By Carl MacGowan
Newsday
NEW YORK — Karen O’Callaghan had never heard of Kathleen Reilly before joining the Nassau police force in 1982.
But O’Callaghan, an assistant chief and commander of the homeland security and counterterrorism bureau, symbolizes the progress made by women since Reilly became the county’s first female officer in 1966.
More than 40 years later, Nassau now has nearly 300 female cops, O’Callaghan said yesterday at a ceremony naming the Meadowbrook Parkway’s Merrick Road overpass in Merrick for Reilly.
“It’s long overdue and it’s extremely well deserved,” O’Callaghan said of the honor for Reilly, who was killed on the Meadowbrook on Christmas Day 1967. “She set a standard for all the female police officers through her actions.”
Reilly was promoted to detective in September 1967, just three months before she was killed while helping a stranded motorist a short distance from the bridge that now bears her name. Reilly, who was 28, was the state’s first female officer to die in the line of duty.
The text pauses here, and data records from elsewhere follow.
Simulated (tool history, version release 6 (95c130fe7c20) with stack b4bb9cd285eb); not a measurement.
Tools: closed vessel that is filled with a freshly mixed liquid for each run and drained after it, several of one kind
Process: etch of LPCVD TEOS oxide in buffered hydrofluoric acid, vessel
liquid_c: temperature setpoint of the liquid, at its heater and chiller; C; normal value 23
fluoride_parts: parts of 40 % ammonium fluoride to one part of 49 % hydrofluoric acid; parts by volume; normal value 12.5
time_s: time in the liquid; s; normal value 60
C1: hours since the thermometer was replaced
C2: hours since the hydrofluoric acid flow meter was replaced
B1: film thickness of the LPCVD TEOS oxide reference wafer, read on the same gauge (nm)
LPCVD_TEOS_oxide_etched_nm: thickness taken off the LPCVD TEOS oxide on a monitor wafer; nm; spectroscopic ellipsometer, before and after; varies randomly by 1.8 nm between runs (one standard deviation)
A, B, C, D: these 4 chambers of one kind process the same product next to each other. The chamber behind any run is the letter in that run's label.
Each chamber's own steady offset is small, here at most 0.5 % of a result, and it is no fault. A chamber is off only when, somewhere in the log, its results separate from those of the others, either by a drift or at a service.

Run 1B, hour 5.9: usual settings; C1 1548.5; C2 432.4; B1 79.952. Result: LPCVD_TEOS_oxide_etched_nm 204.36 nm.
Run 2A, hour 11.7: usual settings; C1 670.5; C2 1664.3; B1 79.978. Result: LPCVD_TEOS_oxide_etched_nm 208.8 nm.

Reilly was riding on the Meadowbrook with her mother, brother and fiance when they came upon a driver in distress. When her mother asked Reilly not to get out to help, Reilly replied, “This is my job,” her family said.
A second car struck and killed her.
Gov. David A. Paterson authorized the naming of the overpass for Reilly earlier this year following a campaign by the Nassau Police Benevolence Association.
Yesterday’s ceremony at the Merrick Road Park Golf Course was attended by dozens of Nassau police officers and members of Reilly’s family, some of them too young to remember her.
“We all are absolutely overwhelmed by this wonderful tribute,” Reilly’s sister, Joan Labriola of Wantagh, told the gathering.